ReUseData is an R/Bioconductor software tool to provide a systematic and versatile approach for standardized and reproducible data management. ReUseData facilitates transformation of shell or other ad hoc scripts for data preprocessing into workflow-based data recipes. Evaluation of data recipes generate curated data files in their generic formats (e.g., VCF, bed). Both recipes and data are cached using database infrastructure for easy data management and reuse. Prebuilt data recipes are available through ReUseData portal (“https://rcwl.org/dataRecipes/”) with full annotation and user instructions. Pregenerated data are available through ReUseData cloud bucket that is directly downloadable through “getCloudData()”.

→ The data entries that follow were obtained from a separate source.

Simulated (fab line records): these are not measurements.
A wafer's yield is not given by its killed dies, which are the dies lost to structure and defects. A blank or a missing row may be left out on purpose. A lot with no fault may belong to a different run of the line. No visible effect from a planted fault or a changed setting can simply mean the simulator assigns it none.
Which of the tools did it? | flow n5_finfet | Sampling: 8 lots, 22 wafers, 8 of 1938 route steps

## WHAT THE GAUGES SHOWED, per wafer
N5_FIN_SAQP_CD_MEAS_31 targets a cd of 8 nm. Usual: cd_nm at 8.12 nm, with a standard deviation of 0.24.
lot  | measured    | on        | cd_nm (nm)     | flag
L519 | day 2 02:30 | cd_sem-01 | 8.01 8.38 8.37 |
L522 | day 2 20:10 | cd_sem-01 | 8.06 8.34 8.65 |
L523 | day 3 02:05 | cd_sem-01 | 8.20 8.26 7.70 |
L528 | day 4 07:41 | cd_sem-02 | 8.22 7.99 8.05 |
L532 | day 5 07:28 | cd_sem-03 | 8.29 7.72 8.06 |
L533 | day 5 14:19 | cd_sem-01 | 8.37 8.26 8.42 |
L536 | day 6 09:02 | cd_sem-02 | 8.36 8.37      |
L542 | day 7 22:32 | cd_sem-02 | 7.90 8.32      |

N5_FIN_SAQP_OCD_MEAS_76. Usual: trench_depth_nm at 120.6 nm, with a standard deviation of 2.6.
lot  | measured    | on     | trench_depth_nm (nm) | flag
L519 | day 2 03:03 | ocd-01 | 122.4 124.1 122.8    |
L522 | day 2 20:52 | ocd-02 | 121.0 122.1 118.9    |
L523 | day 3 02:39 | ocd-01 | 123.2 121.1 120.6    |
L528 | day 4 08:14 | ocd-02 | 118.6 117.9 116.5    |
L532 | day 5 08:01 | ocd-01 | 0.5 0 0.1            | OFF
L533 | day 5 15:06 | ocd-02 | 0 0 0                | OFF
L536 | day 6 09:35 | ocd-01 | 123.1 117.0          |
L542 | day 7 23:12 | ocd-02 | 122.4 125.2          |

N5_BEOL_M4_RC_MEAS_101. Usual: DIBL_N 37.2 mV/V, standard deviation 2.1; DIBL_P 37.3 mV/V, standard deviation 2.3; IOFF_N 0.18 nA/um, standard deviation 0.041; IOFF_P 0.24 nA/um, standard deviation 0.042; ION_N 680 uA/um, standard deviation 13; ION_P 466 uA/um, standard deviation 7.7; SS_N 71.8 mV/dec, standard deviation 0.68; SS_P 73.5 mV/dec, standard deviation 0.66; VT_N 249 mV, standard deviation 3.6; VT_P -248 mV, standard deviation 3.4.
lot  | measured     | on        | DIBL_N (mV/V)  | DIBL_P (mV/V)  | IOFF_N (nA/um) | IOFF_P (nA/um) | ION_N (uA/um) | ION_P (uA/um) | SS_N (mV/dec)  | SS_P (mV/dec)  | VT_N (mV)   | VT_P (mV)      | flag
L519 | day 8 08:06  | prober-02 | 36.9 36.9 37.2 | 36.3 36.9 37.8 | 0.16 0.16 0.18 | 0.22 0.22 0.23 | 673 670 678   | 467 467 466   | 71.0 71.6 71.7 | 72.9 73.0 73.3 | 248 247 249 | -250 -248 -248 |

This quick start shows the basic use of package functions in 2 major categories for managing:
Details for each section can be found in the companion vignettes for data recipes and reusable data.
All pre-built data recipes are included in the package and can be
easily updated (recipeUpdate
), searched
(recipeSearch
) and loaded (recipeLoad
).
Details about data recipes can be found in the vignette
ReUseData_recipe.html
.
recipeUpdate(cachePath = "ReUseDataRecipe", force = TRUE)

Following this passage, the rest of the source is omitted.